Denuvo markets themselves as the “#1 application protection and Anti-Piracy Technology” in the world. Their aim is to “provide the longest crack-free release window compared to competitors,” protecting new games from hacking and piracy during their opening weeks and months, when sales are arguably most important and piracy is likely to have the biggest impact.
A recent EU report concluded that piracy actually increases videogame sales.
A year or two ago, Denuvo delivered on that promise. Their anti-tamper protection was so watertight that piracy groups were abandoning the scene, finding it impossible to crack Just Cause 3 quickly enough to remain relevant. For a while, Denuvo’s Anti-Tamper technology was doing exactly what the company hoped. As Denuvo’s sales and marketing director Thomas Goebl told us last year, that’s not stopping the pirates forever, but “to help publishers to secure the initial sales windows of their games, hence delaying piracy.”

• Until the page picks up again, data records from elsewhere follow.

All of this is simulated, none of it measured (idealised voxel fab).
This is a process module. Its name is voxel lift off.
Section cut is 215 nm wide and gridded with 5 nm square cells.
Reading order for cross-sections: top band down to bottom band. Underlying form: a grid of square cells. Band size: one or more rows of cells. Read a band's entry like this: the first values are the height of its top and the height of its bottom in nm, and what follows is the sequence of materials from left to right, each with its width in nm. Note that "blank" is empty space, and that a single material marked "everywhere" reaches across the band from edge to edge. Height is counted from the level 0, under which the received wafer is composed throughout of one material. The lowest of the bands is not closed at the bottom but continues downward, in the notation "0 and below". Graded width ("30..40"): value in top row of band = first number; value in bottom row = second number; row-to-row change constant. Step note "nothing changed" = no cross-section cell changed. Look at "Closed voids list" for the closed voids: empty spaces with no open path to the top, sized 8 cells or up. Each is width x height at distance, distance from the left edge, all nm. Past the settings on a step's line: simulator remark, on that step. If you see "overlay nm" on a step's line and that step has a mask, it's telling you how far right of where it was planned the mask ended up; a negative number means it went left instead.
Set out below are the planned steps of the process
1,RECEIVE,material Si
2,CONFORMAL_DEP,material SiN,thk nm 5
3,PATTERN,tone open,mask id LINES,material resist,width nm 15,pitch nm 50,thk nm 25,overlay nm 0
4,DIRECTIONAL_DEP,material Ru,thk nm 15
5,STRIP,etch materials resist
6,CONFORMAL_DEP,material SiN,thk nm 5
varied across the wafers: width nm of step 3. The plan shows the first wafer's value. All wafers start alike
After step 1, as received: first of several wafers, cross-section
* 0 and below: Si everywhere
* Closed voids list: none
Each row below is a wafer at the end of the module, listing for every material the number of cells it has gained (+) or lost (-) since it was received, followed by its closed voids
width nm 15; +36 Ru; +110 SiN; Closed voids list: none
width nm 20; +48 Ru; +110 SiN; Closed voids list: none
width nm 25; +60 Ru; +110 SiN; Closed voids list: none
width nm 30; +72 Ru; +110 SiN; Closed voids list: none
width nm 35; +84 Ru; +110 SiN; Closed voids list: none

In late 2015 to early 2016, Denuvo were delaying the work of pirates by weeks or months as they tried to get into games like FIFA 15, Dragon Age: Inquisition, and Lords of the Fallen. When Doom was released in May 2016, the anti-tamper technology was eventually removed from the game after it held up for four months, which Denuvo’s co-founder Robert Hernandez told Kotaku was “an impressive accomplishment for such a high-profile game.”
Since that time, however, the amount of time taken to crack a game using Denuvo has been falling. Resident Evil 7 was cracked within seven days of release, and in recent weeks, the time it has taken for Denuvo to be ‘beaten’ has fallen to mere days. On some occasions, workarounds have been available within hours of release; Middle-earth: Shadow of War was available inside 24 hours, as was Total War: Warhammer 2.
Pirates have been able to crack Denuvo so much faster because they have developed a new method of attack. Previously, games were cracked by a process of reverse engineering – reversing an executable, before modifying the game’s code to allow you to bypass, delete, or emulate DRM. Denuvo’s tech made that approach nearly impossible to achieve within a time frame short enough to be worthwhile for piracy groups.
A scene member who goes by the moniker Voksi told us that “[piracy] scene groups have found a way to get past [Denuvo’s] encryption and keygen files in just a day. They do not crack Denuvo, they simply keygen it, so Denuvo thinks nothing is wrong on the pirated version.” What that means is groups have found a means to replicate Denuvo-sanctioned keys for games, which can be churned out within hours of the game’s release, with little opportunity for Denuvo to fight back.
Despite its period of unparalleled success 18 months ago, Denuvo is facing obsolescence if it cannot dramatically change its approach to protection, which is why Ubisoft brought in a second level of protection intended to defend Denuvo itself with Assassin’s Creed Origins. The mod team on the Crackwatch subreddit told us that “we would say that the scene groups have figured out Denuvo and that their incremental patches might only distract them for a few days until they worked around those as well. In that case, unless there’s fundamental change in the way Denuvo works, which is not going to happen anytime soon, given that it took Denuvo months to upgrade from version three to version four, Denuvo protected games will continue to get cracked faster and faster.”
We reached out to Denuvo multiple times for comment on this story, but received no response. We also contacted representatives from Monolith, Bethesda, Creative Assembly, High Voltage, Respawn, Io Interactive, and Neopica, but they either did not respond, or declined to comment.